‘Carrying Messages’ honors Indigenous runners
Published 3:50 pm Wednesday, November 17, 2021
- Runner Lydia Jennings is among those featured in “Carrying Messages,” an exhibit debuting Saturday at the High Desert Museum.
When activist and professional runner Jordan Marie Brings Three White Horses Daniel ran the 2019 Boston Marathon, she did so with a red handprint splashed across her mouth and face, and the hashtag #mmiw, for Missing and Murdered Indigenous Women, emblazoned on her legs.
Though usually not one to seek attention, Daniel was steeled by the fact that she planned to run every one of the famously grueling race’s 26 miles in honor of and to call attention to the issue of missing and murdered Indigenous women.
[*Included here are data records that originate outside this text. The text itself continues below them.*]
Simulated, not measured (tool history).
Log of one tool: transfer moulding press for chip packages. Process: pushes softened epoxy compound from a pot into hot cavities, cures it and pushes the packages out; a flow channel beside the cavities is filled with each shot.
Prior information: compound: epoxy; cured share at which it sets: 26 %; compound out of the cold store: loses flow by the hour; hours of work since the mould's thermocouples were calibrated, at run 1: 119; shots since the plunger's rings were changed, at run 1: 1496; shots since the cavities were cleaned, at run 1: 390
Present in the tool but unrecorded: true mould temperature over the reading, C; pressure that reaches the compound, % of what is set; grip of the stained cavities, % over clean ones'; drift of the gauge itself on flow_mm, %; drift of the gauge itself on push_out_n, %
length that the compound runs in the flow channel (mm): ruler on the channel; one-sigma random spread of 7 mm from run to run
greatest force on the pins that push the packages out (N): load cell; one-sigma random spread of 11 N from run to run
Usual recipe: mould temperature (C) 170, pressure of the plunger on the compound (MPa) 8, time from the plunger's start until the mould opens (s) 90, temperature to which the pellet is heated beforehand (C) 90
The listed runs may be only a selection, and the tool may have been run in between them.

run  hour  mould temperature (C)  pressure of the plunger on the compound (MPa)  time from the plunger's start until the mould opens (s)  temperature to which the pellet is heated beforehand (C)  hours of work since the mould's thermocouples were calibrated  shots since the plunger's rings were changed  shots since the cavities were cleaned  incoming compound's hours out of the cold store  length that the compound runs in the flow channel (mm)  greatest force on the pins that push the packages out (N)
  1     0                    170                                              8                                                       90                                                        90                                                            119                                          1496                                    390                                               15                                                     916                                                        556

“When I made that decision, I knew people were probably going to stare at me (and) be thinking things or talking about ‘Why does she have red paint on her face or body?’” Daniel, a member of the Kul Wicasa Oyate band of the Sioux tribe, told GO! last week.
The women she ran for included Britney Tiger, a cousin of hers who was murdered in Oklahoma. Two of the women she said prayers for as she ran were missing and later found alive — she stresses that was not due to her effort. The rest, tragically were not.
“I’m someone who doesn’t like to stick out or call attention to myself. I like being behind the scenes and invisible, almost,” Daniel said. “So I knew that this was going to be a challenge for me, but at the end of the day, getting to that start line, it just didn’t matter. It meant so much more to be able to run with them, and run for them, and for their family and for our community.”
In addition to the attention to the light Daniel shined on the plight of women, it caught the attention of a museum curator 3,000 miles away in Bend: “Carrying Messages: Native Runners, Ancestral Homelands and Awakening,” which opens Saturday in the Collins Gallery, in the lobby area of the High Desert Museum in Bend.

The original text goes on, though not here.